What an interesting day from the perspective of hearing what our two global leaders we're thinking. Fed Yellen pretty much held things status quo. She reiterated that she'll be working off the latest economic reports as they come in to decide when to start raising rates. We all know she wants things quiet so she can find a way to keep rates down near zero. A zero-rate environment is good for equities, which in turn is good for Main Street. Her job remains constant. Never wavering. Keep the market up and keep the economy up.

Without Wall Street you lose the economy, and her job is simply to make sure that doesn't happen under her watch thus the insistence that she keep rates low. If you offer up alternative to the stock market, meaning safety in higher rates, the market falls, and so do those key 401K's people rely on to keep them feeling their wealth is intact. She keeps on talking about how things just aren't quite strong enough for her to raise rates. No matter how much things improve on those key-economic reports she says the same thing because that's what she wants, thus, she plays spin doctor. She's very good at it too. So was Bernanke. She learned from the best, so on we go with low rates, and a bull market that has massive short-term risk, but that's for later on in this note.

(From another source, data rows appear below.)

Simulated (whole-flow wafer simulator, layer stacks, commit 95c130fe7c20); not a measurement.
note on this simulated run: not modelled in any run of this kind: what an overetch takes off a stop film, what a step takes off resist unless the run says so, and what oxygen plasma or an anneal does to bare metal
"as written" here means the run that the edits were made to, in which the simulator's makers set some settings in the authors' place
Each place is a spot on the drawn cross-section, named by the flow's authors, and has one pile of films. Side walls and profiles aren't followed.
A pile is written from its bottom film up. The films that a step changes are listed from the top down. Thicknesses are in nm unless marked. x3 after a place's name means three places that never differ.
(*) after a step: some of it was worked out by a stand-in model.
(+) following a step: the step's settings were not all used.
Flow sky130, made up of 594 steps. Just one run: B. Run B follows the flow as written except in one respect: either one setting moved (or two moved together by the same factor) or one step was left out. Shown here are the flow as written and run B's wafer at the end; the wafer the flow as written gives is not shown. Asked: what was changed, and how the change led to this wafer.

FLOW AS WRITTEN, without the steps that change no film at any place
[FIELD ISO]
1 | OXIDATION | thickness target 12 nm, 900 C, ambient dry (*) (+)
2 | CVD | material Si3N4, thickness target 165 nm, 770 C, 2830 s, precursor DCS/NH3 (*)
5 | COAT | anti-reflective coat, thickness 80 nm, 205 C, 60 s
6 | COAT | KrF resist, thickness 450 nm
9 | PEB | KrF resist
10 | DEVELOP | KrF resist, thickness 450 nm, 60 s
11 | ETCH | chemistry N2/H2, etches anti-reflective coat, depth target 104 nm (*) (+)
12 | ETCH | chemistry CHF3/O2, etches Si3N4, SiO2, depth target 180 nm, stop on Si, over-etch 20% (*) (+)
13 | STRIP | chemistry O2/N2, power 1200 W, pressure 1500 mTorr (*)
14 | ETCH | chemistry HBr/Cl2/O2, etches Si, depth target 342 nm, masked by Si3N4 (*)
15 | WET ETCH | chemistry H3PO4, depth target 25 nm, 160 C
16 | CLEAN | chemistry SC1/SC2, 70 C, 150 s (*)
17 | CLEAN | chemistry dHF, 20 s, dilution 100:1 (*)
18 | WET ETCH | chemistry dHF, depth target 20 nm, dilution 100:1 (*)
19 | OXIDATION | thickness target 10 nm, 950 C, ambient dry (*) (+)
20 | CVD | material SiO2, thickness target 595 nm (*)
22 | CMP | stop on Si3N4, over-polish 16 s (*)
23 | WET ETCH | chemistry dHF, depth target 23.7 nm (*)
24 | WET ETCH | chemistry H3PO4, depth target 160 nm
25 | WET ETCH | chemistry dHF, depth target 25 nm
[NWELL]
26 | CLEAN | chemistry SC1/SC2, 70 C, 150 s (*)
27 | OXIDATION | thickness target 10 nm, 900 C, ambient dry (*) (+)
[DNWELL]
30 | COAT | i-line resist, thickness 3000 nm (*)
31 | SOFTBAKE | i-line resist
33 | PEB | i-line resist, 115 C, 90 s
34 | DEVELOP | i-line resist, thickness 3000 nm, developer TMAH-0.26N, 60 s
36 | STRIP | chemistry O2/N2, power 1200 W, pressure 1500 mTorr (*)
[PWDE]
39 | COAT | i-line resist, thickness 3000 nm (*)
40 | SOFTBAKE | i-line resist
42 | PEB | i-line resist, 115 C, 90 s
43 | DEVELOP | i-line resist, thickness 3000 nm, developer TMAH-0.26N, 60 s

Now let's discuss the leader of the European world of finance. Mr Draghi came out today saying things in Europe are nasty. Employment is bad. The economy isn't doing well, and the time has come to be on high alert for doing whatever is necessary to keep things from getting worse. And obviously, to get things rolling on the right track. It was basically implied that if he needs to do a liquidity thrust he would have no problem snapping his fingers to get those printing presses rolling along. QE to be exact. Copy what we did here at home.

The market was expecting this response, thus, no large move higher came when he was done speaking. But the market didn't collapse either. It just pulled back some from extreme levels of overbought. Europe is about to embark on the same adventure we did here at home, and you know the world loves free cash. Desperate times, I guess. So now we have both leaders doing everything in their power to keep their markets alive to keep their economies moving upward. Nice to be the queen and king.

Froth is sadly moving higher once again. It is still the nasty fly in the happy ointment. No matter what happens it seems folks will gobble up equities. The news can be awful or worse, and the market, for now, says I do not care. I want equities. Every free-invested dollar still forced into the stock market. We had potentially terrible news from the Ukraine this morning and the market yawned. In normal times when a country says they're being invaded against their will, gold explodes and the market sinks big time. Not now. It's hard to wrap my head around it, but again, it comes down to what else is available. Nothing it seems for now.

The excuses for selling and selling hard are everywhere. Invasions to overbought to froth, and nothing has yet hit this market in a way that will scare people. At least not yet. I would say it makes sense to have some scratch in the game. Don't have too much. Just enough to say you're in, but knowing you need to respect the negative possibilities. Greed kills. Be smart.